1. Apart from the question of the improper admission at the trial of the evidence of Akilanda Soma Naik given before the committing Magistrate without proof that it was impossible to procure by attendance before the Sessions Court with which my learned brother has fully dealt, I think that the accused is likely to have been further prejudiced in this trial by the misreception of hearsay evidence and that, on this account also, the appeal must succeed. The only evidence to connect the accused with this decoity is the statement of two witnesses, viz., Akilanda Soma Naik examined in the committing Magistrate's Court and P.W. 2 examined in the Sessions Court. Both of these persons, on their own admission, are men employed by the Police to do private detection work in Kaller villages on behalf of the Police and in my opinion, the jury should have been cautioned against acting too readily upon such evidence.
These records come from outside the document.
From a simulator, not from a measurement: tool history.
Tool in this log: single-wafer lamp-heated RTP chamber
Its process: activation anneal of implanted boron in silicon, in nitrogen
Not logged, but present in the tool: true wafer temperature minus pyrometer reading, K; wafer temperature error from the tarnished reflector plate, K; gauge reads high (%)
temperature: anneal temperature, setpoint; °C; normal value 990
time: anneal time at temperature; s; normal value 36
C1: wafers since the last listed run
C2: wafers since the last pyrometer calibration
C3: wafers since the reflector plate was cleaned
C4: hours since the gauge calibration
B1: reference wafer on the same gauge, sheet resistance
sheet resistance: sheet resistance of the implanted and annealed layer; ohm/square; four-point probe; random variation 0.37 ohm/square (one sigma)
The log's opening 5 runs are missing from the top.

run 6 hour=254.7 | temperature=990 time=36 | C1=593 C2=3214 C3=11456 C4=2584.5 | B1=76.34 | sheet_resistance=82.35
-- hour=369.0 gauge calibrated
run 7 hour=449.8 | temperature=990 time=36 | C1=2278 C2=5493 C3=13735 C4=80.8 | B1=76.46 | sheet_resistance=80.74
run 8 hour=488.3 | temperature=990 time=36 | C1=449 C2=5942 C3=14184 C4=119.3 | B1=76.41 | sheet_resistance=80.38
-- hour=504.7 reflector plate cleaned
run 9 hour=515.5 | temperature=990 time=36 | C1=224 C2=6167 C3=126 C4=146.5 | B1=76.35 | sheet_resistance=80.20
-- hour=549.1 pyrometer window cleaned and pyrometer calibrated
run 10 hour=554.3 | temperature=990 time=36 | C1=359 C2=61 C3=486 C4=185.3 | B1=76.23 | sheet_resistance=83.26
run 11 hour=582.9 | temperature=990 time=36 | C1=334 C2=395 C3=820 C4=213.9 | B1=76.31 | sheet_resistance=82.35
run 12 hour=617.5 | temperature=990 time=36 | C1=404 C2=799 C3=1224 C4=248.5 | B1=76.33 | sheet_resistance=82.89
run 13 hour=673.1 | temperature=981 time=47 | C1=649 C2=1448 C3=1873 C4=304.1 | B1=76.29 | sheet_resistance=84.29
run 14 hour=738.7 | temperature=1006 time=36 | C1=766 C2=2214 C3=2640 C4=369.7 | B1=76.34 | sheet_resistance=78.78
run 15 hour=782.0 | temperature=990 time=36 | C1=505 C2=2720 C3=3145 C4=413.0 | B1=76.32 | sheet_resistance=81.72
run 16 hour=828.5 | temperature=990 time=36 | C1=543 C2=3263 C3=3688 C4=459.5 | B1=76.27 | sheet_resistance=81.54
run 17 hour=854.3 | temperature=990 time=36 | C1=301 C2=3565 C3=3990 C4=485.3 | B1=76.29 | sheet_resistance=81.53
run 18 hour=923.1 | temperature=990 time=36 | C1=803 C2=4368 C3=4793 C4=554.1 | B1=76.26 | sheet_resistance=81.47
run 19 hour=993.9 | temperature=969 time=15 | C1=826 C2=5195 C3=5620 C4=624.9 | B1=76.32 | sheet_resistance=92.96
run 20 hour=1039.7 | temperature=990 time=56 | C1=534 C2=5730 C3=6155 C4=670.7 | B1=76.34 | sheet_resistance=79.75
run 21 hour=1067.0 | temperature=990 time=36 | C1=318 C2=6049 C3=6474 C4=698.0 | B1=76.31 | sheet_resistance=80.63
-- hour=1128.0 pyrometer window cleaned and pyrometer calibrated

2. Both of these witnesses have given a detailed statement as to the inquiries made by them to obtain a clue to the decoity, in the course of which they employed one Chinnapayal as an agent. The statements of Chinnapayal who has not been examined as a witness in the trial of this accused are not admissible in evidence, but in the depositions of both of these witnesses, statements as to what Chinnapayal said have been recorded as though it was direct evidence. One of the statements made by Chinnapayal as given by P.W. 2 is that four persons named by him had taken part in this dacoity and some others whose names he did not remember; one of those names was that of the accused under trial. What Chinnapayal said was not evidence and should not have been admitted by the Sessions Judge, and it is likely to have prejudiced the Jury in deciding whether the accused was guilty or not. There are other statements in these depositions referring to other offences which were irrelevant for the purposes of this trial. If the Sessions Judge found it necessary to admit such evidence for other purposes he should have cautioned the Jury as to its relevancy against the present accused. For these reasons, I agree that the conviction must be set aside and that the accused should be retried.
Seshagiri Iyer, J.
3. The Jury brought a verdict of ' guilty' against the accused in this case and the Sessions Judge convicted them of the offence of dacoity.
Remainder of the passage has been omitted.